#### CATS Extra: Integrated Mathematics

Building on the math knowledge that CATS Extra students already have, Integrated Mathematics advances students’ math knowledge in the areas of geometry, algebra, trigonometry, discrete mathematics, and probability and statistics. The theme of the course is patterns. Students create, model, analyze, and explain the different patterns that occur in each of the math disciplines. Connections are explored between the different areas of mathematics so that students understand how each can be represented as a data table, equation, picture, and description. Students complete projects throughout the year to demonstrate their understanding of the concepts. In this way, students expand their mathematical vocabulary and communication skills while furthering their study of mathematics.

#### Integrated Mathematics I

In this course, students study the foundations of Algebra and Geometry. Students build an understanding of variables, expressions, and equations. They learn to write and solve linear equations and then apply equations to angles, triangles, and polygons in Geometry. Students learn to work with equations of lines and segments on the coordinate plane, as well as solve systems of equations using various methods. Students also explore basic statistics.

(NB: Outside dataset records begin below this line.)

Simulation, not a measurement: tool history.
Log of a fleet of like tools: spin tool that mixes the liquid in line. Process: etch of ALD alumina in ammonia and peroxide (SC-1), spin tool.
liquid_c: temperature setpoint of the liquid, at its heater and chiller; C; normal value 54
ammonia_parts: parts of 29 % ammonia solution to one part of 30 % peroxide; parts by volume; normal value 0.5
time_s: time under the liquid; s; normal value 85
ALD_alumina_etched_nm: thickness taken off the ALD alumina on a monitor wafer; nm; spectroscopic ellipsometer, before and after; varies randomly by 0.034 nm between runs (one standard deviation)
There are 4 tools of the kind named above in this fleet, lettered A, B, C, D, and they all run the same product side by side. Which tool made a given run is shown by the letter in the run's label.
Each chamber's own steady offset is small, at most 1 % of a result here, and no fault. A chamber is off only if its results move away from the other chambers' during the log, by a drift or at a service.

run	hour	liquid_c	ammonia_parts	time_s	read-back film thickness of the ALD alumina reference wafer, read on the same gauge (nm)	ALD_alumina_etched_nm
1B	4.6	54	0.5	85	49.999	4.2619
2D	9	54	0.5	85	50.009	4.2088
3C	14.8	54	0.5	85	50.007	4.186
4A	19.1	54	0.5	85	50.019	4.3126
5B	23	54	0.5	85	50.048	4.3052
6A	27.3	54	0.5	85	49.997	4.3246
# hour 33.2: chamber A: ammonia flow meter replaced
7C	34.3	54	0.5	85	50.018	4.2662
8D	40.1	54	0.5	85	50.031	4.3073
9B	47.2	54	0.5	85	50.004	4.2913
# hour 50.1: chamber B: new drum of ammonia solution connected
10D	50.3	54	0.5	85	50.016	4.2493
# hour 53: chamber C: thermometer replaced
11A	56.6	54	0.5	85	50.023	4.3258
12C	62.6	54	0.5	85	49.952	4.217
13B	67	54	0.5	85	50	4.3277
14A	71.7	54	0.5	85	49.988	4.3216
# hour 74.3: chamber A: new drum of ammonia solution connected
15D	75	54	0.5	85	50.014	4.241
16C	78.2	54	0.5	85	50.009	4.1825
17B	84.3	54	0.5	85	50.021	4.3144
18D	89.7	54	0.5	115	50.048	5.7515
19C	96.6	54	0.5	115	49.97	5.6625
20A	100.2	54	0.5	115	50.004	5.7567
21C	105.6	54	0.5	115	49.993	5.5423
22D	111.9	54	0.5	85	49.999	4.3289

#### Integrated Mathematics II

In this course, students continue their study of Algebra and Geometry, completing the second semester of each subject. Students study similarity, right triangles, trigonometry, area, and volume. They also study exponents, quadratic functions, and polynomials. Students continue their study of statistics, including probability, and explore patterns and sequences as well. Prerequisites: Integrated Math I or Placement Test

#### Geometry College Prep

In this course, students explore shapes and their relationships to the two and three-dimensional world. Topics include triangles, quadrilaterals, polygons, circles, area, volume, congruency, similarity, and trigonometry. Students pay particular attention to measurements and calculations of real world applications. This course also further develops students’ algebraic skills as students apply their Algebra I knowledge to geometric concepts.

#### Geometry Honors

The Geometry Honors course covers the same material as the Geometry CP course but moves at a faster pace and introduces additional topics. There is an increased emphasis on formal geometric proofs and logic. Theorems, postulates, and axioms are discovered and applied to proving why other concepts are true. Prerequisites: B+ or better in Algebra I and recommendation of teacher. ESL Level 3 or higher.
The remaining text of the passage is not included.